Southern Victory Explained

Southern Victory
Author:Harry Turtledove
Country:United States
Language:English
Genre:Alternate history

The Southern Victory series or Timeline-191[1] is a series of eleven alternate history novels by author Harry Turtledove,[2] [3] beginning with How Few Remain (1997) and published over a decade. The period addressed in the series begins during the Civil War and spans nine decades, up to the mid-1940s. In the series, the Confederate States defeats the United States of America in 1862, therefore making good its attempt at secession and becoming an independent nation. Subsequent books are built on imagining events based on this alternate timeline.[4]

The secondary name is derived from General Robert E. Lee's Special Order 191, which detailed the C.S. Army of Northern Virginia's invasion of the Union through the border state Maryland in September 1862. Turtledove creates a divergence at September 10, 1862, when three Union soldiers do not find a copy of Special Order 191, as they in fact did historically. Historians believe their find helped General George B. McClellan of the Army of the Potomac prepare for his confrontation with Lee, and contributed to the Union's eventual victory at the Battle of Antietam.[5]

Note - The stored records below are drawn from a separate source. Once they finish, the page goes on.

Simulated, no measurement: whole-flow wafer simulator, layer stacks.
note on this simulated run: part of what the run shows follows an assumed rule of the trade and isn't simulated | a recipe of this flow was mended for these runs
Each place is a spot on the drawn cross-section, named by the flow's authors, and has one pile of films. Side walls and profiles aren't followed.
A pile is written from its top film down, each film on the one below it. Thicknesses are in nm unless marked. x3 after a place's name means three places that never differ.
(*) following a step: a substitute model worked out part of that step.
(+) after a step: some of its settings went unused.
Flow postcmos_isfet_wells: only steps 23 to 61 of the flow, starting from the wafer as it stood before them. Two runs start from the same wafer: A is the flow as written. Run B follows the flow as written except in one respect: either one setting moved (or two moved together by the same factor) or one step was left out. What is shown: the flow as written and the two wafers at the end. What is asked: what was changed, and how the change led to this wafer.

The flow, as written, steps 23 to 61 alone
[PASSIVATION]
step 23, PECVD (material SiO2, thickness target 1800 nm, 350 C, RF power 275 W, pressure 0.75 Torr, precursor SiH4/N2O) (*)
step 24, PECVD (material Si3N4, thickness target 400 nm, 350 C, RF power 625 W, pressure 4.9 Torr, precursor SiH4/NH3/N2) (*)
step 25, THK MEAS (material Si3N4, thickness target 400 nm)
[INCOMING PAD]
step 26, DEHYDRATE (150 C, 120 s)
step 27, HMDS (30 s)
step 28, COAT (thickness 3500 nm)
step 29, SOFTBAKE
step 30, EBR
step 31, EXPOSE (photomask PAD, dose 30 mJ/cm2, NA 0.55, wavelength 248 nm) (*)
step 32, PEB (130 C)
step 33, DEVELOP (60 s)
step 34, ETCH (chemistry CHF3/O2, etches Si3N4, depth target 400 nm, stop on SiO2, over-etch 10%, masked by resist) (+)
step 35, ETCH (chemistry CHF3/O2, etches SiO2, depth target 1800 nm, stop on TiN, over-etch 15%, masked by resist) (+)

List of books in the series

The Southern Victory series consists of 11 books, published between 1997 and 2007. The first book in the series is How Few Remain, and the remaining 10 books are part of three sub-series within the overall series. These sub-series are The Great War (1998–2000) trilogy, The American Empire trilogy (2001–2003), and The Settling Accounts (2003–2007) tetralogy. (The author changed some aspects of the timeline and narrative between How Few Remain, the first novel in the series, and the remainder of the series, resulting in some inconsistencies between How Few Remain and the other books.)

Fictional chronology

After recovering the lost copy of Special Order 191 before it falls into Union hands, Confederate forces catch George B. McClellan's Union Army by surprise and destroy it on the banks of the Susquehanna River in 1862. Occupying Philadelphia, the Confederacy gains diplomatic recognition from the United Kingdom and France, who mediate a peace deal by which the Confederacy achieves independence. President Abraham Lincoln considers his failure to issue the Emancipation Proclamation, along with the possibility of the U.S. finding its own European allies in the future.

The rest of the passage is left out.